The new adulthood: Extended parental support as a safety net
A new study from the Journal of Marriage and Family shows that contrary to popular anxieties about slacker young adults who refuse to grow up, or indulgent parents who stifle their adult children's development by continuing to support them, there is evidence that parental assistance in early adulthood promotes progress toward autonomy and self-reliance.
Study author Teresa Swartz, "The fact that young people depend so heavily upon their parents well beyond the age when most people from earlier generations had already started families and had dependable jobs has triggered a great deal of public anxiety over whether these trends signal young adult immaturity and stunted development. The larger social trends in delaying family formation may be one reason for the extended dependence upon parents. Today, the road to adulthood is much longer and more arduous than it was thirty years ago."
The researchers collected longitudinal data to examine the conditions under which young adults are more likely to receive financial support for living expenses, or to live in the parental home. Although almost half of the respondents received either money for living expenses or lived with their parents (or both) in their mid-twenties, only 10-15% received financial or housing help when in their early 30s. The likelihood of receiving financial help decreased 15% each year, and the likelihood of living with parents decreased by 18% each year. Swartz, "These results indicate that young people do eventually become independent of parents as they grow older."

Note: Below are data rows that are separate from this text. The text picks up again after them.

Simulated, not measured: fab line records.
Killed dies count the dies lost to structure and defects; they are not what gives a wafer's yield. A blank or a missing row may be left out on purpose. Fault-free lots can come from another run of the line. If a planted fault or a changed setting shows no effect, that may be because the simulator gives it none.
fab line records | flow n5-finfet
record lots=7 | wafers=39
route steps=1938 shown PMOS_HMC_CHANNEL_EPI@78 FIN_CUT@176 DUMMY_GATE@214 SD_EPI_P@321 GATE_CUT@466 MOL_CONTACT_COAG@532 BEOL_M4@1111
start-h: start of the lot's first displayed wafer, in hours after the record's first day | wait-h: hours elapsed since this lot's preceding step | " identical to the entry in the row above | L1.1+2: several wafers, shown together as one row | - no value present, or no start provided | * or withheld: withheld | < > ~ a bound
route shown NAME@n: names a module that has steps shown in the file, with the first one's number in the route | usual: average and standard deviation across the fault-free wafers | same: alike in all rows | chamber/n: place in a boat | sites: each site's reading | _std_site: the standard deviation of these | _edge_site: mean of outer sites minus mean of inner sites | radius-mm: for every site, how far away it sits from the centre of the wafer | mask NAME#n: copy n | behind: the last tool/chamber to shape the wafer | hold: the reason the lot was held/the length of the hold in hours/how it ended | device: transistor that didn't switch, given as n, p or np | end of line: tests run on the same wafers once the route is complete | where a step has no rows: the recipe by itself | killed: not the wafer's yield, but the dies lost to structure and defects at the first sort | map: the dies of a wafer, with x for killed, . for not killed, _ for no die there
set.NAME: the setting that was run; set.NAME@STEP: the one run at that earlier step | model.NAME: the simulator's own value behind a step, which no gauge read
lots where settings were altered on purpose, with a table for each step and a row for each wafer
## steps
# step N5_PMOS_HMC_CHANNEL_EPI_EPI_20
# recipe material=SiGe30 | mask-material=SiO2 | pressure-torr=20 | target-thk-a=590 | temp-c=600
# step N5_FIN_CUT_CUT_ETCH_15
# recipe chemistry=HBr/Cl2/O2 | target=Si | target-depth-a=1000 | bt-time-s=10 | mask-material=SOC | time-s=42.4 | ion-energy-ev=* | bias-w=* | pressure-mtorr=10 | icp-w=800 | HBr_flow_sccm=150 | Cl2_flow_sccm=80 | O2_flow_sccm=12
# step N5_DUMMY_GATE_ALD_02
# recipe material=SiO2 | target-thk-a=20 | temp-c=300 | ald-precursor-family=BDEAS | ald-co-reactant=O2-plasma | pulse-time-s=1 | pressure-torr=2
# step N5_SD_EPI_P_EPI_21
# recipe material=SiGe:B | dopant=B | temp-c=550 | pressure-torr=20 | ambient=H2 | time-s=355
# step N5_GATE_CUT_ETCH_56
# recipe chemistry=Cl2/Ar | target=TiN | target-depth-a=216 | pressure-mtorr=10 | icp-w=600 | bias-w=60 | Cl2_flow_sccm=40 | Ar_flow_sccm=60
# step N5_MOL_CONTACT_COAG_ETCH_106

Beyond the effects of age, young people were more likely to receive help from their parents if they were students or had encountered recent difficulties such as a job loss, a serious illness, or a divorce. Swartz, "Parental aid serves as 'scaffolding' to help young people who are working towards financial self-sufficiency and as 'safety nets' for those who have experienced serious difficulties. In an economy that requires advanced education for good jobs, parents are more likely to aid their children when they are students. As the labor market offers fewer opportunities for stable, full-time, well-paid work for the young, parents often fill in when needed."
The authors find that parental support tapers as young adult children take on adult roles such as earning higher incomes or forming families, regardless of their age. Lead author Teresa Swartz, "Forming intimate partnerships, in the forms of marriage and cohabitation, appears to signal to parents that their children have moved into adulthood and should now be on their own. Although family formation is largely understood as a 'choice' today and not viewed as essential for achieving adult status, it does appear that parents and/or adult children themselves interpret family formation as an indicator that adult self-sufficiency is appropriate."
The findings provide evidence that families are adaptive and responsive to family members needs and troubles, and that parents are more likely to support adult children, even those who are older, to help them get through hard times and to help them attain self-sufficiency. The instability and rapid pace of change during early adulthood may make young adulthood a particularly vulnerable period necessitating a safety net more frequently than other stages in life.